The millet network hopes the government will try to replicate the millet subsidy project they are implementing in villages like Dorli and sell the produce through the public distribution system (PDS).
Similar projects are being run in 15 rain-fed states. The millet network is in touch with farmer organisations in these states to promote and subsidise millet cultivation. The logic behind the initiative — jowar, bajra, ragi, foxtail millet, little millet, and kodo millet not only require less water to grow but are also super cereals with more nutrients than other food grain.
A bowl of halwa made of finger millets or ragi is 30 times rich in calcium than a bowl of rice. Millets also have more fibre than rice and wheat. Some varieties have as much as 50 times more fibre than rice.
The network is asking for inclusion of millets in the PDS as a solution to malnutrition in the country.
Vijay Jaywantia says the government policy of thrusting rice and wheat on all states through the PDS killed millet cultivation. The output declined from 18.41 million tonnes in 1966 to 17.97 million tonnes in 2006, a fall of over 2 per cent. On the other hand, wheat production went up from 18.1 million tonnes to 69.73 million tonnes in the period, an increase of 284 per cent. Rice production rose 125 per cent during the period.
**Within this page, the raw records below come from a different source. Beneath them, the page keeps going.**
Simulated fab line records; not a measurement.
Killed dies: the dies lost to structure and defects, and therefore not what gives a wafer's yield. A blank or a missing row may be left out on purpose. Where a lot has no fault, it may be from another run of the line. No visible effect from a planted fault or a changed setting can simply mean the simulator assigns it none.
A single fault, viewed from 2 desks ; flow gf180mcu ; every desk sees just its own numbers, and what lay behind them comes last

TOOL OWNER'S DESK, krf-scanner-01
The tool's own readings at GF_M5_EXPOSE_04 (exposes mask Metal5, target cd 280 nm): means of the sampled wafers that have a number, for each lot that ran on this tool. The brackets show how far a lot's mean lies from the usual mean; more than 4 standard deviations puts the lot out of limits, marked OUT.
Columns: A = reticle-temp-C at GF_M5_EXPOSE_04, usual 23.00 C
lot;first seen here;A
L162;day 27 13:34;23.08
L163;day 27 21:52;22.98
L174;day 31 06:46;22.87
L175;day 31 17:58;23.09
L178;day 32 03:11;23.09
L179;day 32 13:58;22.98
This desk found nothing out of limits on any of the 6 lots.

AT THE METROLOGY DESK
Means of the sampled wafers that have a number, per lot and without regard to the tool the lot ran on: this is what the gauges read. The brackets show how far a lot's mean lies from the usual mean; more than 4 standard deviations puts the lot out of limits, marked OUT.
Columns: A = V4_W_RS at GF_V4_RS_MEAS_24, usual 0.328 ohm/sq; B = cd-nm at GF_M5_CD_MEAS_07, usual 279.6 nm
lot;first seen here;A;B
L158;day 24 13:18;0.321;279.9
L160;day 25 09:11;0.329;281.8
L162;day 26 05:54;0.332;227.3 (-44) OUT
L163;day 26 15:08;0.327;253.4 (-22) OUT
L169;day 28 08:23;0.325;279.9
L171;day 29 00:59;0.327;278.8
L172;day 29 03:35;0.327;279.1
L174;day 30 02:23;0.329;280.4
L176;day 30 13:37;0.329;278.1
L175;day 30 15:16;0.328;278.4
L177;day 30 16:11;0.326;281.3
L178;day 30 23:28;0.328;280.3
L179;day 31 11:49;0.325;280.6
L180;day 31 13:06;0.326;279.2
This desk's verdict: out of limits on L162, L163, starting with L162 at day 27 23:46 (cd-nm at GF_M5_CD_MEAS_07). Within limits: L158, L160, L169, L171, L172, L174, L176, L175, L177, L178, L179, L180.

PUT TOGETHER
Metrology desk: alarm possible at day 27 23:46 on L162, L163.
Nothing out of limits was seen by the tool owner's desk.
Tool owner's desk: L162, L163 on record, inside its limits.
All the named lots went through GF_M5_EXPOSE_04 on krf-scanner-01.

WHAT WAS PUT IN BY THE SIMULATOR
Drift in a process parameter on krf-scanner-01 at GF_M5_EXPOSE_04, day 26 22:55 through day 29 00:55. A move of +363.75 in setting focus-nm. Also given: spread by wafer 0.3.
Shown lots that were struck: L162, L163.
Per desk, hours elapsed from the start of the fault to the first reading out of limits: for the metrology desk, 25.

Under the guidance of the DDS, which runs a decentralised PDS and a food bank belonging to millet farmers in Andhra Pradesh, each farmer of Dorli will give a quintal of jowar to a grain bank that will be set up in the village. The bank will have 50 quintals of jowar in one go. Jaywantia says that if a farmer grows millets, he gets a large quantity of fodder, besides the nutritious crop. The fodder helps him feed animals, which give enough farmyard manure, thus leading to a fall in use of chemical fertilisers. So, the crop is a bulwark against drought and debt, not to speak of malnutrition.